Cursor's codebase indexing on a 1M-line repo: tuning .cursorignore and what to expect

Published 2026-04-18 by Owner

I’ve been working in a 1.1M-line monorepo for the past six months. Cursor is the only AI tool I’ve found that handles it without falling apart, but the default behavior is rough. With three settings tuned, the experience becomes good. Here’s what I changed.

Default behavior on a large repo

Open Cursor in a fresh clone of a 1M-line repo and several things happen:

Indexing starts immediately and takes 8-15 minutes
CPU is pinned at high usage during indexing
The chat panel’s “codebase” results return mediocre matches early on
Memory usage climbs to 4-6GB
After indexing completes, search is fast but suggestions still struggle with very-old or very-rare code

The third point is the biggest practical issue. When I ask “where is the user authentication logic,” Cursor’s codebase search returns 8 results and the relevant one is in position 5 or 6. The model uses what’s high in the ranking, which means it grabs the wrong context.

The .cursorignore file

Cursor reads .cursorignore like git reads .gitignore. Files matching the patterns are excluded from indexing.

For a 1M-line repo, this is the file that matters most. Here’s what mine looks like:

# Generated code
**/*.generated.ts
**/*.generated.go
**/generated/

# Vendored code
vendor/
third_party/
node_modules/

# Build artifacts (already in .gitignore but worth being explicit)
**/dist/
**/build/
**/.next/
**/.turbo/
**/target/
**/*.min.js
**/*.bundle.js

# Tests for things we'd never ask about
**/__snapshots__/
**/coverage/
**/cypress/videos/
**/cypress/screenshots/

# Migrations history (we don't ask Cursor to write migrations)
db/migrations/
db/seeds/

# Documentation we're not editing
docs/api-reference/
CHANGELOG.md

# Large data files
data/
fixtures/large/

After applying this, my indexing time dropped from 12 minutes to 4 minutes. Memory dropped from 5.5GB to 2.8GB. Search results got noticeably better because the model was no longer competing with snapshot tests and generated code for top ranks.

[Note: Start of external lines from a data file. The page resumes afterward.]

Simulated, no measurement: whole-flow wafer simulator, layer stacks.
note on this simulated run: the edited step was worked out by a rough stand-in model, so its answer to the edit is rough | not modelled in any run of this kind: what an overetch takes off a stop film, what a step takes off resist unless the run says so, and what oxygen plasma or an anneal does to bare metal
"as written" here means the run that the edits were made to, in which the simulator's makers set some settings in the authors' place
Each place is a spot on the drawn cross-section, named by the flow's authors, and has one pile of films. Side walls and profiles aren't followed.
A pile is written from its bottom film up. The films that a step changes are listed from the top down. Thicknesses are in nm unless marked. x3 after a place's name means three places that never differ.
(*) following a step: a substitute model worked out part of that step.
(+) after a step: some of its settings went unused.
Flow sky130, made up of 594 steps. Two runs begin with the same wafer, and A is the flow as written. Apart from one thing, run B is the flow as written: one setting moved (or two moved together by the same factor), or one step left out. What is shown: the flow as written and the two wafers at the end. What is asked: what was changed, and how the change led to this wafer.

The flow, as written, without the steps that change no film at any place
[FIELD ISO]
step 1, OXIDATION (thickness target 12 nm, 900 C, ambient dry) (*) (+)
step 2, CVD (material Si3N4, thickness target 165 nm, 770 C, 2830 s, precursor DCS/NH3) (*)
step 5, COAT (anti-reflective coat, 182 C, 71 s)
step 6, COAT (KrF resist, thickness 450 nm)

The pattern: exclude things you never want the model to use as a reference. Generated code is the worst offender — the model picks up generated patterns and applies them to hand-written code.

What NOT to .cursorignore

Several things I tried excluding and reverted:

Test files. I tried excluding **/*.test.ts and the suggestions immediately got worse. Tests encode usage patterns. The model uses them to understand how functions are called. Without tests in the index, the model imagines usage patterns instead of seeing them.

Old code. I tried excluding everything in legacy/ (a directory we don’t actively edit). The model started suggesting modern patterns for changes that needed to integrate with legacy code. Now legacy is in the index but not in the prioritized files (more on that below).

Type definition files. Excluding **/*.d.ts removed crucial type information. The model started writing code with wrong types because it couldn’t see the declarations.

The principle: exclude noise (generated, vendored, snapshots), not signal (tests, types, old-but-still-relevant code).

Prioritizing files

Cursor lets you prioritize files via the chat panel — when you @-mention a file, it gets weighted higher in the next response. For repeated work in a specific area, you can pin files to the chat session.

For a 1M-line repo, pinning is essential. Without pins, every chat message starts with the model searching the index for relevant files, and the search is approximate. With pins, the model has the right files in context immediately.

I pin:

The 3-5 files I’m actively editing
The type definitions for the domain I’m working in
One representative test file (so the model knows the test patterns)
Any architecture docs relevant to the area (e.g., docs/architecture/billing-flows.md)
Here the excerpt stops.